Got some nice coverage on Woodgears.ca

[phil (admin)]

Got some nice coverage on the woodgears.ca site (IMO).

It may have been more helpful had he not been testing the unit with his own shop vac, or at least made some comparisons between his shop vac and commercial shop vac first.  I don't know how his home-made vac compares to a large unit from Ridgid, Sears, or real Shop-Vac.  There is one point where he covers the inlet of his separator with his hand and has little problem removing his hand.  This is in stark contrast to me sticking my hand over the inlet of my unit.

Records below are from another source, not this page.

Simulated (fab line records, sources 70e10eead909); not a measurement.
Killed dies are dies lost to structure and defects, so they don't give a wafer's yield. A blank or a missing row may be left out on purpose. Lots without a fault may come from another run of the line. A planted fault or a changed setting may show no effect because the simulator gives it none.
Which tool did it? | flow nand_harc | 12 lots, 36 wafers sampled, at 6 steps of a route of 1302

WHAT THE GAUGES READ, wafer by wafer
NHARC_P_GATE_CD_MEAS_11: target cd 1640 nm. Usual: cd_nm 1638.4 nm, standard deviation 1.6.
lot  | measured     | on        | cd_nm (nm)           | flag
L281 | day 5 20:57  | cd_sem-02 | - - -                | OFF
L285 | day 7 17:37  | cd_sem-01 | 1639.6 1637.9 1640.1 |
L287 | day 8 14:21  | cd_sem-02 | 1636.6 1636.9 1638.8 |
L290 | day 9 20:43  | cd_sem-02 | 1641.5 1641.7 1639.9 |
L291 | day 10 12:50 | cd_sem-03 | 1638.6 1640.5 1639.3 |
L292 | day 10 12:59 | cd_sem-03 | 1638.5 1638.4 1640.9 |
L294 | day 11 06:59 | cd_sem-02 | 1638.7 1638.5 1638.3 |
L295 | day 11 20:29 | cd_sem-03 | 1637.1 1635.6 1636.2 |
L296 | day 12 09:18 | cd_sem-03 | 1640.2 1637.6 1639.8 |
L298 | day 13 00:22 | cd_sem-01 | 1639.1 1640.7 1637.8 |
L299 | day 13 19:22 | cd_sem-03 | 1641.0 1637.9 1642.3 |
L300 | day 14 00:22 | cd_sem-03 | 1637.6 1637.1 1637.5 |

I know I use my unit for my planer and wide boards and it works pretty well.  And I have my 2.5" pipe network and a bunch of blast gates in the mix, too.  Not perfect, but perfectly usable.

And I'm a bit surprised he didn't extend his outlet tube further, seeing as he extended the depth of his separator.

But still I think the video showing that the separator was able to remove more flour from the airstream than the 3M filter he was using was pretty impressive.

And I was overall very happy with his impartial testing.

I think it would be interesting for him to compare an off the shelf plastic cyclone with one of my units.  But I'd prefer that he use a shop vac like most everyone else would.

I'm not saying my unit is going to beat a conventional cyclone.  I just think it would be interesting to see some impartial testing.

Oh, here is the site, for anyone interested:

http://www.woodgears.ca

[aqengineer]

It seems to me that he designed his own blower that isn't a good match for a separator.  A typical shopvac moves few CFM but at high pressure.  A DC blower moves a lot of CFM but at low pressure.  His blower seems to move few CFM but at low pressure.  He would probably have been better off using larger fittings and not restricting the inlet of his separator, because I think that is all his blower can handle.  A quiet blower that uses little power and couples to a separator while still having enough suction to help with shop tasks is a pretty tall order.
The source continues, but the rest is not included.